LaMEM.jl

This is the Julia interface to LaMEM (Lithosphere and Mantle Evolution Model), which is the easiest way to install LaMEM on any system, allows you to start a (parallel) LaMEM simulation, and read back the output files to julia for further processing.

1. Installation

Go to the package manager & install it with:

julia>]
pkg>add LaMEM

It will automatically download a binary version of LaMEM which runs in parallel (along with the correct PETSc version). This will work on linux, mac and windows.

2. Starting a simulation

As usual, you need a LaMEM (*.dat) input file, which you can run in parallel (here on 4 cores) with:

julia> ParamFile="input_files/FallingBlock_Multigrid.dat";
julia> run_lamem(ParamFile, 4,"-time_end 1")
-------------------------------------------------------------------------- 
                   Lithosphere and Mantle Evolution Model                   
     Compiled: Date: Sep 10 2022 - Time: 06:21:30           
-------------------------------------------------------------------------- 
        STAGGERED-GRID FINITE DIFFERENCE CANONICAL IMPLEMENTATION           
-------------------------------------------------------------------------- 
Parsing input file : input_files/FallingBlock_Multigrid.dat 
   Adding PETSc option: -snes_type ksponly
   Adding PETSc option: -js_ksp_monitor
   Adding PETSc option: -crs_pc_type bjacobi
Finished parsing input file : input_files/FallingBlock_Multigrid.dat 
--------------------------------------------------------------------------
Time stepping parameters:
   Simulation end time          : 1. [ ] 
   Maximum number of steps      : 10 
   Time step                    : 10. [ ] 
   Minimum time step            : 1e-05 [ ] 
   Maximum time step            : 100. [ ] 
   Time step increase factor    : 0.1 
   CFL criterion                : 0.5 
   CFLMAX (fixed time steps)    : 0.5 
   Output time step             : 0.2 [ ] 
   Output every [n] steps       : 1 
   Output [n] initial steps     : 1 
--------------------------------------------------------------------------

The last parameter are optional PETSc command-line options. By default it runs on one processor.

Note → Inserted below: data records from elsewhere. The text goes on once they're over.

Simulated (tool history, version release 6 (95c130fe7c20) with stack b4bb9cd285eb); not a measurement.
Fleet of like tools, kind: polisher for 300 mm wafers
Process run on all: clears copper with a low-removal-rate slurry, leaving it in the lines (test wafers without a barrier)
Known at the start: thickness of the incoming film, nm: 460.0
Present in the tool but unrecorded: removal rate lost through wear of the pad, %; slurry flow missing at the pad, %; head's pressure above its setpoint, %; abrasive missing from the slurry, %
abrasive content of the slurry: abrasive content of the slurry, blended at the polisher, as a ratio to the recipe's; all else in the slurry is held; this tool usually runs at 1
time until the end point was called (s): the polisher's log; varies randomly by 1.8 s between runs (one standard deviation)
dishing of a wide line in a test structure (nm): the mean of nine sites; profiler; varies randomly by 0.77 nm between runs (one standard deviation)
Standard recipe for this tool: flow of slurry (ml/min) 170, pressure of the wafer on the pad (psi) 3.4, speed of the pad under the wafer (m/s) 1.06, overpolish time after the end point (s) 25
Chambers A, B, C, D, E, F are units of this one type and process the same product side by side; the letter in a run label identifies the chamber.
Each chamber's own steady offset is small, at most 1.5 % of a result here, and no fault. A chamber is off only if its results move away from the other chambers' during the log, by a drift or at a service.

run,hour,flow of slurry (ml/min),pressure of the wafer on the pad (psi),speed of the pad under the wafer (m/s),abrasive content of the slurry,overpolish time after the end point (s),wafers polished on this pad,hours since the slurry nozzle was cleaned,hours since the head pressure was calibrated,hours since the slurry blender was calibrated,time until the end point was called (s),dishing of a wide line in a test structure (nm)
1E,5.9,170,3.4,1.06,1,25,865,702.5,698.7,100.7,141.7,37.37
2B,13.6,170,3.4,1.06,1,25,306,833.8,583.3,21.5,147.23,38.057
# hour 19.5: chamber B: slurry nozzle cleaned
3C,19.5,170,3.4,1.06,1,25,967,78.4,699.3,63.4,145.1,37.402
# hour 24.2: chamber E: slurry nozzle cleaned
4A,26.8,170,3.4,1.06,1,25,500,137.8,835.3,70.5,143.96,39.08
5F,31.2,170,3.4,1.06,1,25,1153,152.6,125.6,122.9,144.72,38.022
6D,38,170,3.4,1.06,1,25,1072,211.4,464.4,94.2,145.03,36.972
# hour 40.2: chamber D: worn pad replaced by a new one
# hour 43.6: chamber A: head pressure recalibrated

Please note that you will have to be in the correct directory (the same one as where the LaMEM parameter file is located). If you are in a different directory, the easiest way to change to the correct one is by using the changefolder function (on Windows and Mac):

julia> changefolder()

Alternatively, you can use the build-in terminal/shell in julia, which you can access with:

julia>;
shell>cd ~/LaMEM/input_models/BuildInSetups/

use the Backspace key to return to the julia REPL.

Once you have performed a simulation, you can look at the results by opening the *.pvd files with Paraview. In this example, that would be FB_multigrid.pvd and FB_multigrid_phase.pvd.

3. Reading LaMEM output back into julia

If you want to quantitatively do something with the results, there is an easy way to read the output of a LaMEM timestep back into julia. Yet, first you have to install the PythonCall package as we rely on a python package to read the LaMEM (*.vtr) output files: If you want to quantitatively do something with the results, there is an easy way to read the output of a LaMEM timestep back into julia.

julia> using LaMEM
Adding PythonCall dependencies to read LaMEM timesteps

Make sure you are in the directory where the simulation was run and read a timestep with:

julia> FileName="FB_multigrid.pvtr"
julia> DirName = "Timestep_00000001_6.72970343e+00"
julia> data    = Read_VTR_File(DirName, FileName)
CartData 
    size    : (33, 33, 33)
    x       ϵ [ 0.0 : 1.0]
    y       ϵ [ 0.0 : 1.0]
    z       ϵ [ 0.0 : 1.0]
    fields  : (:phase, :visc_total, :visc_creep, :velocity, :pressure, :strain_rate, :j2_dev_stress, :j2_strain_rate)
  attributes: ["note"]

The output is in a CartData structure (as defined in GeophysicalModelGenerator).

Please note that you will have to be in the correct directory (see above). Once you have performed a simulation, you can look at the results by opening the *.pvd files with Paraview. In this example, that would be FB_multigrid.pvd and FB_multigrid_phase.pvd.

3. Reading LaMEM output back into julia

If you want to quantitatively do something with the results, there is an easy way to read the output of a LaMEM timestep back into julia. Make sure you are in the directory where the simulation was run and read a timestep with:

julia> FileName="FB_multigrid.pvtr"
julia> DirName = "Timestep_00000001_6.72970343e+00"
julia> data    = Read_VTR_File(DirName, FileName)
CartData 
    size    : (33, 33, 33)
    x       ϵ [ 0.0 : 1.0]
    y       ϵ [ 0.0 : 1.0]
    z       ϵ [ 0.0 : 1.0]
    fields  : (:phase, :visc_total, :visc_creep, :velocity, :pressure, :strain_rate, :j2_dev_stress, :j2_strain_rate)
  attributes: ["note"]

The output is in a CartData structure (as defined in GeophysicalModelGenerator).

4. Dependencies

We rely on the following packages:

• GeophysicalModelGenerator - Data structure in which we store the info of a LaMEM timestep. The package can also be used to generate setups for LaMEM.
• LaMEM_jll - this contains the LaMEM binaries, precompiled for most systems. Note that on windows, the MUMPS parallel direct solver is not available.

And for reading files, we rely on the optional package

• PythonCall - installs a local python version and the VTK toolbox, used to read the output files. We make this an optional dependency as this involves installing quite a few additional packages, which have been broken at some times in the past. If you experience problems, you can try installing an earlier version of MicroMamba first (e.g. pkg> add MicroMambe@0.1.9), before installing PythonCall .